Wednesday, September 28, 2011

Sly humor

I'm still reading William Mayne's "Sand"(1964)...such wonderful writing you have to read it slowly. His humor and characterizations are so sly you have to pay careful attention. The writing made me laugh out loud, which doesn't happen much...

Some background: The boys in this story found a small railway hidden under the sand for hauling gravel at some now defunct gravel company. They want to unearth the tracks, but it passes through a neighbor's property. The neighbor does not want their property dug up. The boys figure a way around this...

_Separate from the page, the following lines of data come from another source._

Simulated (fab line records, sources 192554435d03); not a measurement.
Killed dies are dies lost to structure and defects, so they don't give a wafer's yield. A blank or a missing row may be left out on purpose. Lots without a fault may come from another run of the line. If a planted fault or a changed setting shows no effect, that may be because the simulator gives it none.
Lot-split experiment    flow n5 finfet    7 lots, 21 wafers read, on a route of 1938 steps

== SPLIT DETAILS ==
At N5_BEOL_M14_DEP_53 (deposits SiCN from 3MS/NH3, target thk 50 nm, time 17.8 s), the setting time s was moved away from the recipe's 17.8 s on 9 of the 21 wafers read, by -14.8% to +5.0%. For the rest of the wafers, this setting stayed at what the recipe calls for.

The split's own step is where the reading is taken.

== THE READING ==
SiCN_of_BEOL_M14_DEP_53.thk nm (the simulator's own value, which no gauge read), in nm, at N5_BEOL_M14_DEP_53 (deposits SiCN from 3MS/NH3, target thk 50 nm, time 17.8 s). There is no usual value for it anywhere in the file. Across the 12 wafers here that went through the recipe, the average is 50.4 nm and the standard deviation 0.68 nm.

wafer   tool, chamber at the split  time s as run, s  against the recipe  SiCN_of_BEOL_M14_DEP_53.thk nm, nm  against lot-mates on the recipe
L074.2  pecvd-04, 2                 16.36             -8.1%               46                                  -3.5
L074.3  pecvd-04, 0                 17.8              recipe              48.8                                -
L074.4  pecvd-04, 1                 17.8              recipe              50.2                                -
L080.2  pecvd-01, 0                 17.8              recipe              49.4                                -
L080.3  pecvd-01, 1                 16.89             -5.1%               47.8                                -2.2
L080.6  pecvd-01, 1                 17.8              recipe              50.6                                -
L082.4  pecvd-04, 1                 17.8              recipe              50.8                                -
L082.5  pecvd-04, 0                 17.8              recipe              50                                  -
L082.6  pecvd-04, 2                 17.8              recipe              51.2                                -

"'Dear sir,'" read Bobby. "'I regret I cannot allow you
to expose the rails under the road to my house. Yours faith-
fully, N.Merriot.'"
"I wonder what he means, exactly," said Harold, look-
ing slyly at Ainsley, to see whether he appreciated the joke.
"We could say we thought it meant something else,"
said Ainsley. "But it would be a waste of a good lie."
"We should have let Guy read it," said Bobby. "He
could make it mean anything."
They went out to see what Guy could make it into. Guy
read it, and without any prompting he decided that to
regret you cannot allow something means that you are sorry
that the thing is not being done, and therefore if anyone
wanted to do it, they would be welcome.
"You must be right," said Harold. "We ought to have
made you do it in the beginning."
"We caught ourselves," said Bobby. "Who would dare
to explain that we mean what Guy means." (page 127, "Sand")

A deceptively funny story...and yet another reason I continue to read William Mayne.